There's several different ways to know the position of OwnShip for example.

You could either get a "fix" by means of taking bearings to different navigational aids (lighthouses e.t.c.) or landmarks (church towers, tall buildings, special cliffs, e.t.c.). Taking two bearings and drawing them as lines, you would be near where the lines intersect. Taking a third bearing increases the precision.

Another way is to use celestial objects. Then you would have to take inclination readings to at least two objects in different directions. This technique involves a lot of math, since you also need to calculate the inclinations for the date and time you take the reading. The absolutely simplest and crudest form of navigating "by the stars" is having a stick that you hold out against north. As long as the ends of the stick is at the horizon and the north star, you are on the same latitude. If the star is below the end of the stick (when the other end is at the horizon), you need to go north, if it's too high, you need to go south. This is like the grandgrandfather of the sextant

Then when you have a fix, you would use dead reckoning. I.e. you keep track of the time you go in a certain direction, and at what speed. Then you can draw a line on the chart for the direction, and make markings for distance traveled. When you turn, you make a new line, and so forth.

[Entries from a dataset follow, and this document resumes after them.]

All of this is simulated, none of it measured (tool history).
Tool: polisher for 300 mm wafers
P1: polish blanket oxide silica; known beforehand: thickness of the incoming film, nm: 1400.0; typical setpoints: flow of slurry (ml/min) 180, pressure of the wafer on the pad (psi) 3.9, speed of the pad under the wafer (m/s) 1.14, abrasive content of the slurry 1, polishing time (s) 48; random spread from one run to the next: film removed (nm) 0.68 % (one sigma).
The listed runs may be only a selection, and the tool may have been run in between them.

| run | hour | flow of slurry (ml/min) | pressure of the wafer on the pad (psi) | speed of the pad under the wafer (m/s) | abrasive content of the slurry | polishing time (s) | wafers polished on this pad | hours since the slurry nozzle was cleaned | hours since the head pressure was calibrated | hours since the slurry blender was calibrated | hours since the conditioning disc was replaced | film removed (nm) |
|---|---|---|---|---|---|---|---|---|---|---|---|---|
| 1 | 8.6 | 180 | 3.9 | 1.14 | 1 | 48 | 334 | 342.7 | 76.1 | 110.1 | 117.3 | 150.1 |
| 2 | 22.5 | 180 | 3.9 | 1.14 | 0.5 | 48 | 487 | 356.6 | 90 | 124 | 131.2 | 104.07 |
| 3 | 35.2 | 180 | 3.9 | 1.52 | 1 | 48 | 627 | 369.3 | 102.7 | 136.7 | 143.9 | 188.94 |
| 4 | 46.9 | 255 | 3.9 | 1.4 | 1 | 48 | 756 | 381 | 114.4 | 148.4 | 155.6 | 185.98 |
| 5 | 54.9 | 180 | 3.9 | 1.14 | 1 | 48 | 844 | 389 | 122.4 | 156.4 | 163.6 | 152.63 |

You need to know your own position to be able to determine the (absolute) position of another ship. The relative position can always be found of course.

To get the position for another ship using the sonar, you would start off by getting his direction by taking three bearings from the sonar at constant interval. Edit: You need to be stationary. (well, actually you don't, but then it get's yet a little bit more advanced.) This will give you the targets course, but not speed nor position. Then you would extrapolate, i.e. add another interval and draw a fourth bearing line. This line is where the target ship will be on at a specific time. But before that, you move your ship, so when it passes the fourth line you take yet another bearing reading from the sonar and draw a line. The target ship will be where that line intersect the "extrapolated" line. Once you know where it is, you also know where it's been (the other three lines) and where, so calculating the speed won't be much of an issue there. I won't get any deeper in this technique, since there's already great tutorials on the forums(fora) covering that.

Using active sonar, you'd just take target ships bearing and distance, no fuzz.
With scope same thing, bearing and distance (using stadimeter). Or time how long it takes the ship to pass the line in the scope, if you know the length of the ship. But it's still the same principle, distance over time.

And then of course, you need to do it twice to get two different positions. Then just calculate the speed as distance divided by time.

Last edited by Walle; 01-11-11 at 02:22 PM.